Although CSS3 @font-face is supported by most major browsers (IE, Firefox, Chrome, and Safari), but not all. When it doesn’t, your custom fonts might break the layout or come out with undesired results. In this article, I will explain the common issues with using custom fonts, picking the matching fallback web safe fonts, and how to create a perfect fallback font style with Modernizr.

Common Mistake

One common mistake that most people make when implementing custom fonts is not specifying the fallback fonts or picking the wrong fallback fonts.

common mistake

Web Safe Fallback Fonts

When using custom fonts, it is important to include the web safe fonts as fallback. The fallback font helps to keep your design looking consistent when @font-face is not supported or available. The key point for selecting fallback fonts is to pick the web safe fonts that best match the custom font. For example, if the custom font is Clarendon, then the best web safe fallback font is Georgia because they both are in serif classification and they have similar font width.

websafe fallback fonts

Layout Issues

Because every font face has its own width, height, weight, kerning (letter-spacing), etc., some fonts are not substitutable with the web safe fonts. Take a look at the example below. It is a comparison between Wire One (custom font) and Arial (web safe font) at 36pt uppercase. As you can see, the Arial text takes more than double the space compare to Wire One text because Arial has a wider width and kerning.

wire one + arial

This might causes layout issues as shown in the image below where the fallback font extends off the boundary.

layout issues


Fortunately, there is a Javascript called Modernizr that can help to fix the issue as mentioned above. Modernizr is a Javascript that detects what CSS3 features are supported by the browser. It will then add a CSS class in the <html> element to indicate whether the features are supported. For example, if @font-face is not supported, it will add no-fontface class in the <html> element (eg. <html class="no-fontface">). These CSS classes are added with Javascript and they are not visible in the source code. In order to see them, you need to inspect the page element or view the generated source.

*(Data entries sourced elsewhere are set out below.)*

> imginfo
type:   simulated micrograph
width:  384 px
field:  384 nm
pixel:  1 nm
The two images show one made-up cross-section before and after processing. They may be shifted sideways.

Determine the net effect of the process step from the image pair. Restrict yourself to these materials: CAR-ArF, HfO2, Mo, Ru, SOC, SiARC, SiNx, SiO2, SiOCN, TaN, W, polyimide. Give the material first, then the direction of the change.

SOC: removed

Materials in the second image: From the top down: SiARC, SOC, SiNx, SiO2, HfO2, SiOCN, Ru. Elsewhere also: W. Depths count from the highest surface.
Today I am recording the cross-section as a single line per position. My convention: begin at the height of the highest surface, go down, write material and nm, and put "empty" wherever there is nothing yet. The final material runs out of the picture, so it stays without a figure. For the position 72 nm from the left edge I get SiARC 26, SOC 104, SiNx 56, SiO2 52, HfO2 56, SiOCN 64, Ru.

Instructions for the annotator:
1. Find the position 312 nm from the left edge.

Fallback Font Styles With Modernizr (demo)

So we can use Modernizr to detect if @font-face is supported and then provide matching fallback font styles. For instance, you can adjust the styles for the fallback font (size, letter-space, weight, text-transform, etc.) to best match the custom font.

no-fontface style

Including Modernizr

To implement Modernizr, you need to download a copy of Modernizr and include it in the html document.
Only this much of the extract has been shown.